Sermon: Light of the World
Scripture: Matthew 5:14-16
In this week’s lessons we learn that as Jesus is the light of the world, so he calls us to be lights as well.
Theme: A Darkened World
When the Lord Jesus Christ described the proper function of his disciples in this world in the Sermon on the Mount, he made use of two sublime illustrations. The first was salt, as he said, “Ye are the salt of the earth.” We looked at that illustration last week. The second illustration was light, to which we come now. Jesus said, “Ye are the light of the world. A city that is set on an hill cannot be hid. Neither do men light a candle, and put it under a bushel, but on a candlestick; and it giveth light unto all that are in the house. Let your light so shine before men, that they may see your good works, and glorify your Father, which is in heaven” (Matt. 5:14-16).
We need to look at these words carefully, for they are profound. And they teach the most important lessons about the nature of Christ and this world, the imperatives and strengths of the Christian life, and the obligation of a believer to remain in close fellowship with his Lord.
The first clear implication of Christ’s words is that the world is in darkness where spiritual things are concerned. The tragedy of the situation is that men actually prefer the darkness to God’s light. Several years ago, an old lady in the bush country of southern Rhodesia in Africa said to a missionary to that country, “You missionaries have brought us the light, but we don’t seem to want it. You have brought us the light, but we still walk in darkness.” She was speaking only of the life she knew in Africa, but her words aptly describe the reaction of all men to the light of Christ and to the Christian gospel. Jesus was the light of the world when he was in the world. Today Christians are the light of the world. But the tragedy of the world without Christ is that men actually prefer the darkness. That is, they prefer their own imperfect and sinful way of doing things to the perfect and holy standards of Jesus Christ.
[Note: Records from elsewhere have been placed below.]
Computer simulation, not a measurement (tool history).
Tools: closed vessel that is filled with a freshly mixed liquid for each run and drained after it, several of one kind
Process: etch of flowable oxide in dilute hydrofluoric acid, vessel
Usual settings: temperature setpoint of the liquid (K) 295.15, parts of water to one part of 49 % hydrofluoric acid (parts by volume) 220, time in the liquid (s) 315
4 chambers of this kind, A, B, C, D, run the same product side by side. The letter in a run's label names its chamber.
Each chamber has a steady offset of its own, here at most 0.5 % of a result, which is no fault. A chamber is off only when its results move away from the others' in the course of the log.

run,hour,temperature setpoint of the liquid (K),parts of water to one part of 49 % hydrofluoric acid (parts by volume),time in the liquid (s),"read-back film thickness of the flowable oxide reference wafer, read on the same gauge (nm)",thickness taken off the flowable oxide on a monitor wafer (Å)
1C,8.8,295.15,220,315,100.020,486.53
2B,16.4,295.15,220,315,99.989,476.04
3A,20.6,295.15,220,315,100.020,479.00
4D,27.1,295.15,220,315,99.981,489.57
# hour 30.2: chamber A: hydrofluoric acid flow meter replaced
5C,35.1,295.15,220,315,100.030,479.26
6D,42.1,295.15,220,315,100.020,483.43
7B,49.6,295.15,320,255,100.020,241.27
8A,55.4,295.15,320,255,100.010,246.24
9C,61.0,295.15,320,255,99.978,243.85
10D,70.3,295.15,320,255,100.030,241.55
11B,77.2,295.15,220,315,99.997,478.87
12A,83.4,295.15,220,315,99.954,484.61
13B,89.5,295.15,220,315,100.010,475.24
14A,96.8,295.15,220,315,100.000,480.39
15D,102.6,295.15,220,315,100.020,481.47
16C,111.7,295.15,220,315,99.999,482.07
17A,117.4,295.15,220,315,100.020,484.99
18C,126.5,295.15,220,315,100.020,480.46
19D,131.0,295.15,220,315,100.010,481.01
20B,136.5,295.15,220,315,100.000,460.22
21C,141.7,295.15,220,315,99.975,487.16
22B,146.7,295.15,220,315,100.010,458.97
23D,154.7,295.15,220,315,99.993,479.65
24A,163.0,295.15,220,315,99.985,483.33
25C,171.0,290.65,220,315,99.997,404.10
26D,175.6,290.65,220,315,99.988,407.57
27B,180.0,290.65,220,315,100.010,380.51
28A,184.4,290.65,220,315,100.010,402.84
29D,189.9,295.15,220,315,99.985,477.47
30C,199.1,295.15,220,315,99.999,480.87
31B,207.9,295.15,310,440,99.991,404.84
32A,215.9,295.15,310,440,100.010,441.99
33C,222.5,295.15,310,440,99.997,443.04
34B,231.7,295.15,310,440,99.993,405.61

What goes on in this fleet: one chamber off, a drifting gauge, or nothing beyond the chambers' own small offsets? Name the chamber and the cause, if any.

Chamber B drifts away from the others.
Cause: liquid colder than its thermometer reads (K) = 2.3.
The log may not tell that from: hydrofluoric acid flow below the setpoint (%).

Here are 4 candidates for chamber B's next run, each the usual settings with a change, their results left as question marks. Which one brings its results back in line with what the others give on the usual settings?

It is a part of the problem, of course, that most men will not admit this. Not long ago Time magazine made some accurate remarks about the presence of sin and evil in America and the reaction of Americans to it. They would have been even more accurate if those remarks had been extended to the world in general. The magazine wrote, “It is the particular heresy of Americans that they see themselves as potential saints more than as real-life sinners.” It then added in reference to the young radicals of our society:
Today’s young radicals, in particular, are almost painfully sensitive to these and other wrongs of their society, and denounce them violently. But at the same time they are typically American in that they fail to place evil in its historic and human perspective. To them, evil is not an irreducible component of man, an inescapable fact of life, but something committed by the older generation, attributable to a particular class or the ‘Establishment,’ and eradicable through love and revolution.1
Unfortunately, evil is an irreducible component of man, and it is no less real simply because most men are unwilling to acknowledge it.
1Time, December 5, 1969, p. 27.
What does Jesus’ statement reveal about the world?
Why do people not want to admit they live in darkness, even when there is clear evidence for it?
Reflection: What does it mean to live as a city that is set upon a hill?